MUSIC REVIEW- Cookin': Catch a prodigy while you can



Published March 17, 2005, in issue 0411 of the Hook

Eli Cook
at Fellini's No. 9
Saturday, March 12

BY MARK GRABOWSKI TUNES@READTEHOOK.COM

If I weren't so concerned with the moral decline of society born of uncaring media and outrageous consumerism, I would put together a 17-word string of explicatives to describe and honor my first experience seeing 17-year-old blues guitarist Eli Cook and his Red House Blues Band.

Their performance at Fellini's No. 9 last Saturday night was quite literally one of the best– if not the best– musical experience I've ever had in Charlottesville. Cook doesn't just play exceptionally well for someone his age, he plays exceptionally well for someone of any age, in any age. He's a prodigy, with enough soul in him now to match someone with years of experience, and the chops to flaunt it.

Except for a few stuttered guitar notes and what I believe was the sound of Cook dropping his A string to D (called drop D, it allows the guitar to be played in a different fashion than standard tuning), Fellini's was quiet right up until Cook et al. began their blitzkrieg. Then suddenly the lights went low, and with a bang, the trio was off.

On the first tune, a shuffling blues instrumental, Cook began his guitar slinging slowly, following the main riff and speeding up his dancing fingers as well as their placement on the fretbord. Finding a bass player who could complement Cook's virtuosity must have been quite a feat, but the musician definitely got his man. As he teased the scales of the instrument, there was nothing more you could ask him to contribute to the trio's sound.

On the next tune, a more standard blues piece, Cook took on the vocal duties, and from the first syllable, all heads turned to the stage with looks of amazement. The 17-year-old's deep baritone, with its slightly slurred country nuances, is phenomenal, and its broken-in quality was completely unexpected in someone so young.

Hendrix would be a major touchstone when attempting a description of Cook's voice, but the latter's is more pleasing to the ear, and seemed to be more flexible in its range. Cook employed every trick in the blues book for his solos, even edging on '80s shredding at certain points, but without losing the deep sad vibe he seems to know so well.

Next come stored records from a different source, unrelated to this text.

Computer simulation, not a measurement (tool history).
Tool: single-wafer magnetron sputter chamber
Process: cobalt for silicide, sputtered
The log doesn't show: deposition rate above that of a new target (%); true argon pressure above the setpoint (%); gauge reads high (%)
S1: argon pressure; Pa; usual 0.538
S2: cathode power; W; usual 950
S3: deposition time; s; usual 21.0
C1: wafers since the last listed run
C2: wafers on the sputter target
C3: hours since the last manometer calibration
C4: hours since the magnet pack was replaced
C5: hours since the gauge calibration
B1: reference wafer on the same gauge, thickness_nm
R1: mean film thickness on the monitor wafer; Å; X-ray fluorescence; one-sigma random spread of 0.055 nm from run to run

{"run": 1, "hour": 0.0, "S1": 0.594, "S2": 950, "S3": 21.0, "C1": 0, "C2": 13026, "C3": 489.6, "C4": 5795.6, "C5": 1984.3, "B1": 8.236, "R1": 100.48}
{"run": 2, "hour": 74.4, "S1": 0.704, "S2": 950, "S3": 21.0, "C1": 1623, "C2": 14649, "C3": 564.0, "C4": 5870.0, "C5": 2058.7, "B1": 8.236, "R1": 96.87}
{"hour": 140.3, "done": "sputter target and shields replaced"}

Chuck Berry's "Riding Along In My Automobile" was another highlight of the set, Cook laying down even more complex and colorful blues lead work between the vocal lines than the master. Cook pulled the song off, no question, his southern twang coming out in full force here. Later in the set, Jerry Lee Lewis's "Great Balls of Fire" made an outstanding transition from piano to Cook's guitar antics, keeping all the fire of the original.

Without swearing, it's hard to get across the utter amazement that overcame me last Saturday night. You need to see this guy before time takes him away from us into the bright lights of the big time.